Katrina and the Waves | United Kingdom

Together with fellow Cambridge graduate, Kimberley Rew, Alex formed the first incarnation of The Waves just as they left the university. The Waves carved out a reputation as the Power Pop trio without rival in the surrounding area. There was no money of course and record deals remained elusive. To make ends meet Alex spent three months a year working as a tour guide taking American tourists around Europe whilst Kimberley worked sporadically at the Post Office. After just over a couple of years Kimberley joined The Soft Boys and so The Waves disbanded and Alex started a period working freelance both at Spaceward Studios and with local bands. In 1979 Alex hooked up with two younger US military ‘brats’ from the nearby USAF bases, Katrina Leskanich and Vince de la Cruz and formed ‘Mama's Cookin'. Mama's Cookin' gigged steadily across England over the next two years, developing their chops on the US military bases circuit, where their trademark covers of classic American Sixties R&B, Motown and Spector-helmed hits and Seventies rock went down particularly well and served their arrangement skills well for the future.

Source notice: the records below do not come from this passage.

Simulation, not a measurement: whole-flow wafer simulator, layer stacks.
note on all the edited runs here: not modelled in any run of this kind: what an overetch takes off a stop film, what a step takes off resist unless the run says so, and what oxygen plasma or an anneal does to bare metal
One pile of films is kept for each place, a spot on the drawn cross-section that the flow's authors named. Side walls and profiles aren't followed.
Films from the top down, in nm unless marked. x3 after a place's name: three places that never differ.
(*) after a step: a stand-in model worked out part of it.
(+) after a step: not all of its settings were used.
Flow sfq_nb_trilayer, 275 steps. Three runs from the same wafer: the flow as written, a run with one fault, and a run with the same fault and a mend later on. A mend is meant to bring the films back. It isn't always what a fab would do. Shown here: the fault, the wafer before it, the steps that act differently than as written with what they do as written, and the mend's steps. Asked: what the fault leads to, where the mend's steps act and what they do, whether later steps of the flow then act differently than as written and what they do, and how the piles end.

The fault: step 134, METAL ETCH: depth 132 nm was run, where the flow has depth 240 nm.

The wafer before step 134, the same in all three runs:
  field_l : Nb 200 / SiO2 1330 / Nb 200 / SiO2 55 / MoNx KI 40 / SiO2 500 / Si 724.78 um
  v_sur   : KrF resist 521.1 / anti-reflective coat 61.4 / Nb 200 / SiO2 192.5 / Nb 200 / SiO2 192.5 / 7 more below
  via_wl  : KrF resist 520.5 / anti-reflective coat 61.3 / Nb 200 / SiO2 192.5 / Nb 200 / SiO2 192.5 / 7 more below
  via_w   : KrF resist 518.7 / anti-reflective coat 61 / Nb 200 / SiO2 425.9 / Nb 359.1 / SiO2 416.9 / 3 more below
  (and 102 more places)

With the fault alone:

After the demise of the Soft Boys in 1981, Rew renewed relations with Cooper, who convinced Rew to join Mama's Cookin', which was shortly re-named the Waves after the pair's original combo. In 1982 The Waves released debut single Nightmare with B-side Hey, War Pig! Both tracks were collected later that year on Rew's The Bible Of Bop solo album; the latter cited by Velvet Crush's Ric Menc as "the greatest protest song ever" followed by the Waves' debut Shock Horror EP. And then in a crucial development Jakins quit, de la Cruz moved to bass guitar and the band renamed themselves Katrina and the Waves.

In early 1983, the band pooled their meager resources to fund the recording of an album's worth of original material- all songs written by Rew and, bar two, sung by Leskanich- intended to be sold at gigs. Numerous labels on both sides of the Atlantic were approached, but only Ralph Alonso at Canadian indie Attic Records, which had previously released recordings by the Soft Boys, responded with an offer. Consequently, Katrina And The Waves' debut album Walking On Sunshine was released only in Canada, despite the band being based in the UK. The resulting critical praise and, more importantly, radio play, for the title track in particular, afforded a Canadian tour, and due to their well-honed live skills, their fan base grew steadily. 1984 saw a follow-up album, Katrina And The Waves 2, again only in Canada, but de la Cruz's contribution included the Canadian airplay hit Mexico, the excellent Do You Want Crying and One Woman.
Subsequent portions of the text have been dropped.